Gulf Restoration Case |Transferred to Alabama

     
(CN) – A federal lawsuit challenging the approval of the Gulf State Park Enhancement Project has been transferred to the Mobile, Ala. Federal Court, a federal judge ruled.
     The complaint, which was originally filed in the D.C. Federal Court on Oct. 23, 2014, claims the approval of the Gulf Coast project violated the Oil Pollution Act and the National Environmental Policy Act.
     The plaintiff in the case, Gulf Restoration Network, is a Louisiana-based nonprofit organization. It brought the suit against a number of federal agencies, including the U.S. Department of the Interior, the National Oceanic and Atmospheric Administration, the Environmental Protection Agency and the U.S. Department of Agriculture.
     The individual leaders of the agencies, Sally Jewell, Kathryn Sullivan, Gina McCarthy and Tom Vilsack, were also named as defendants in their official capacities.
     The case stems from restoration efforts that followed the April 20, 2010 Deepwater Horizon oil spill in the Gulf of Mexico. The highly-publicized accident resulted in “approximately five million barrels of oil and an undetermined amount of natural gas” being discharged into the Gulf of Mexico.
     In response, British Petroleum, which operated Deepwater Horizon, committed $1 billion to help fund restoration projects along the coast. Among those identified for funding was the Gulf State Park Enhancement Project, which includes a hotel and convention center to be located within the State of Alabama’s Gulf State Park. The project received final approval Oct. 2, 2014.
     According to the memorandum opinion, Gulf Restoration Network claims that the defendants approved the project “without adequately considering alternative early restoration projects” or documenting “how the Project will help make Alabama whole from the Spill.”

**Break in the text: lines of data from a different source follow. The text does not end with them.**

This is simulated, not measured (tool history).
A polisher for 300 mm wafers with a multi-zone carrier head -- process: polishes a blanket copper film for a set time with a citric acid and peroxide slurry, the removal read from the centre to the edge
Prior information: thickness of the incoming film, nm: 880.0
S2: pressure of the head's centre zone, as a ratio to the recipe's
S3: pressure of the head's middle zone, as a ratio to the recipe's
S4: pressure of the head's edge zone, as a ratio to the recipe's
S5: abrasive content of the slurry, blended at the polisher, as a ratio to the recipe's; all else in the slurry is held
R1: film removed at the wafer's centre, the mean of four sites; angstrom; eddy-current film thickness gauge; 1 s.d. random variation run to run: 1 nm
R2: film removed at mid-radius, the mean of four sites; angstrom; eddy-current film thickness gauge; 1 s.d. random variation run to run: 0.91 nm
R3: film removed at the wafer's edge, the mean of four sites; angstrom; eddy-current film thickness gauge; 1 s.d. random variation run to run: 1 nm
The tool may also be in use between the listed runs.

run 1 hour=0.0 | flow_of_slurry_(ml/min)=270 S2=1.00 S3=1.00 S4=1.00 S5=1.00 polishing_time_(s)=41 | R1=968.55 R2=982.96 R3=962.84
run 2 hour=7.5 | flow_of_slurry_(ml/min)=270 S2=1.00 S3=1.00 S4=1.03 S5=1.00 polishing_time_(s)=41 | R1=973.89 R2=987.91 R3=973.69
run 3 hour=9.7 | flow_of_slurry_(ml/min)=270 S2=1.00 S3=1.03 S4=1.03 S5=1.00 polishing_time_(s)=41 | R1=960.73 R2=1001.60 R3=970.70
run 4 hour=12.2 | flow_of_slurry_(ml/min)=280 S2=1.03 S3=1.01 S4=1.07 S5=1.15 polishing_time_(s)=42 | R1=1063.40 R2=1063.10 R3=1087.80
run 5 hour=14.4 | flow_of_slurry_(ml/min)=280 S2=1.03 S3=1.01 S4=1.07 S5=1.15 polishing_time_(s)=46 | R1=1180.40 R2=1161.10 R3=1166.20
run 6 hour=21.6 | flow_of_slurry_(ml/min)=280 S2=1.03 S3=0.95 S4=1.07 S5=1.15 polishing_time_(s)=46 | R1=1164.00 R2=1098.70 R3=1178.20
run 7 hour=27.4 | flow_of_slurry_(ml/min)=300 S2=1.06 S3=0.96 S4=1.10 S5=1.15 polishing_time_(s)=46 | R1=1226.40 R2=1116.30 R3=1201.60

     The defendants moved to transfer the case to the Southern District of Alabama, and the federal court granted the motion “in the interest of justice, particularly the interest of Alabama’s citizens in deciding this controversy at home.”
     Noting that the question to transfer the case was “a close one,” the court stated that the decision ultimately hinged on “the substantial local interest in deciding local controversies at home.”
     Gulf Restoration Network’s choice of venue was not given “substantial deference” in the matter, since it was not a resident of the District of Columbia.